- The paper introduces a unified video completion framework that handles arbitrary spatio-temporal synthesis through a novel hybrid conditioning strategy.
- It employs spatial zero-padding and Temporal RoPE interpolation to decouple spatial and temporal conditioning, achieving precise alignment and content fidelity.
- Empirical results show that VideoCanvas outperforms traditional methods in reference fidelity, temporal coherence, and creative video editing capabilities.

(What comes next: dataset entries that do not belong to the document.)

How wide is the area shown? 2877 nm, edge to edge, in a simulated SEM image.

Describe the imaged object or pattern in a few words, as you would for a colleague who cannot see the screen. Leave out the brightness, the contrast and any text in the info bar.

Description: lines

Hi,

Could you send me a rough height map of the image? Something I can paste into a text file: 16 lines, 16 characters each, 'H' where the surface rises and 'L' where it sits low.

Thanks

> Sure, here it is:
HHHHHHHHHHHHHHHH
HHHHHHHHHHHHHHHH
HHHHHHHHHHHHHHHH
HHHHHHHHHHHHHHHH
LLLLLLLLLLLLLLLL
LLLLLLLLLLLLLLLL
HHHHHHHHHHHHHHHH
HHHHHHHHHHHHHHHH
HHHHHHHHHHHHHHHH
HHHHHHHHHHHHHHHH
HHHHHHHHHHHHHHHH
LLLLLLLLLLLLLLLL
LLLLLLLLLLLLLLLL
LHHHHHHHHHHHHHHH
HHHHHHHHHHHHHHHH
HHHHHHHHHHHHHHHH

Unified Spatio-Temporal Video Completion via In-Context Conditioning: An Analysis of VideoCanvas
Introduction
The paper "VideoCanvas: Unified Video Completion from Arbitrary Spatiotemporal Patches via In-Context Conditioning" (2510.08555) introduces a novel framework for video generation that unifies a broad spectrum of controllable video synthesis tasks under a single paradigm. The core contribution is the formalization and solution of arbitrary spatio-temporal video completion, where a model generates coherent videos from user-specified patches at any spatial location and timestamp. This approach subsumes prior rigid formats—such as first-frame image-to-video, inpainting, outpainting, and video extension—into a flexible, generalizable system. The authors address the fundamental challenge of temporal ambiguity in causal VAEs by proposing a hybrid conditioning strategy that decouples spatial and temporal control, leveraging In-Context Conditioning (ICC) with zero new parameters.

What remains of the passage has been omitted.